And when Beth Sebian signed on to help an openly gay candidate for mayor of Brockton, Mass., she attended the institute’s campaign seminar and learned what to do if an opponent tries to make an issue of homosexuality.
Veiga credits the institute with helping her win re-election in 2002 after she went public; Sebian says the group is helping her avoid mistakes in Jass Stewart’s September primary campaign.
The 14-year-old Washington, D.C.-based institute matches candidates with consultants, helps with fund-raising and runs up to five campaign seminars a year around the country – including one earlier this year in the conservative bastion of Colorado Springs.
Robin Brand, the institute’s vice president for campaigns and elections, said the group mostly teaches fundamentals that any candidate – gay or straight – would learn from any consultant: identifying potential voters, raising money and building contact lists.
But the institute also uses role-playing exercises and other training to help candidates avoid being sidetracked by questions about homosexuality.
“We tell them to answer openly and honestly, but to get back on message,” Brand said. “It’s a great exercise because that is one of the challenges that openly gay candidates need to handle.”

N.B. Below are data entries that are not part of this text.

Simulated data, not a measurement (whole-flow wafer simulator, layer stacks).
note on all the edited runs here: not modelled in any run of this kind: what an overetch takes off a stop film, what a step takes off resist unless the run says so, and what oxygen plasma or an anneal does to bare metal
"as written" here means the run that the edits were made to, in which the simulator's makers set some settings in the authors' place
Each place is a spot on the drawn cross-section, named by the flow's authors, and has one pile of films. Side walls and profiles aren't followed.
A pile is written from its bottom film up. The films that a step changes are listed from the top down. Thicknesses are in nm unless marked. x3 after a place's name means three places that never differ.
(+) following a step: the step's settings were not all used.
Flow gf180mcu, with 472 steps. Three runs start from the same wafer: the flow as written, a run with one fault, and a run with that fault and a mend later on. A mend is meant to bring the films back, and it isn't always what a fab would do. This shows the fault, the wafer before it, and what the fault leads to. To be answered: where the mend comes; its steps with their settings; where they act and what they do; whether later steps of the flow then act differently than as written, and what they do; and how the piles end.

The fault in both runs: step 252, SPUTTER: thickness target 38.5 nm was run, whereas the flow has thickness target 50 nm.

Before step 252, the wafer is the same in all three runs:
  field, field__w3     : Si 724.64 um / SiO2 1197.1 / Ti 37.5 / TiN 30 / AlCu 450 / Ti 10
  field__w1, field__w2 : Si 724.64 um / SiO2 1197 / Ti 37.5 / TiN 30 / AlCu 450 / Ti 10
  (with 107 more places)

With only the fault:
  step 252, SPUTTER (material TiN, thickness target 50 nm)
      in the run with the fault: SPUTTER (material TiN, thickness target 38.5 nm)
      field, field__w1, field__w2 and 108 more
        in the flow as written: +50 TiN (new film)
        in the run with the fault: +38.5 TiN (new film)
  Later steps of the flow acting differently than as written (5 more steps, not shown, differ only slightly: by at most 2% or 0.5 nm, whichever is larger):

The institute is quiet about its work. Brand and other officials declined to provide details of the training, and reporters were allowed to watch the seminar here for just 15 minutes.
Veiga, a Democrat who represents Denver, said she contacted the institute when she became worried opponents would make an issue of her homosexuality. The institute put her in touch with campaign consultant Joe Fold, who advised her to disclose her sexual orientation herself.
She did so in an interview with the Rocky Mountain News published in August 2002, nearly three months before the election.
“We felt that it was important to come out on her terms,” Fold said. “And even though she’d been out with her friends and family for a long time, there’s a big difference between that and the public.”
Veiga told the newspaper she did not want to make an issue of her homosexuality but feared that some detractors, whom she did not identify, planned a mailing to voters attacking her as a lesbian. Citing two unidentified Republican Party activists, the newspaper said “a few ultraconservative members of the GOP” planned a smear campaign against Veiga based on her sexual orientation.
“I would never make an issue of my sexual orientation unless I knew the attacks were coming,” Veiga told the News. “I think you have to ask yourself, ‘Why is this an issue now, since I’ve been in office six years?’ The only answer I can come up with is I’m moving up in leadership in the House and I’m trying to elect Democrats across the state. And that’s threatening.”
Republican leaders told the paper they had no knowledge of a smear campaign, and it never materialized. Veiga won the election by 14 percentage points.
Her Republican opponent, Karen Kataline, said Veiga unfairly labeled her as anti-gay and wrongly accused her of unleashing a smear campaign.
“In the end it worked beautifully for her,” she said. Veiga portrayed herself as a victim to “raise money out-of-state and fire up her base,” said Kataline, now president of Jewish Republicans for Colorado.
Veiga called Kataline’s assertions ridiculous.
The institute does not keep records of how many of its seminar graduates have won election, but at least one from each of its sessions gets into office, said Dave DeCicco, vice president of communications.
The institute claims it has had a hand in increasing the number of openly gay politicians in office nationwide from 49 in 1991 to about 300 last year.
Rep. Barney Frank, the Massachusetts Democrat who in 1987 became the first member of Congress to voluntarily make his homosexuality public, said the rising number of gays and lesbians in public office is gradually dissolving negative labels.
“It is helping,” he said. “A major reason for homophobia among people is that they have inaccurate stereotypes. But as people get to know [gays and lesbians], we’ll make progress.”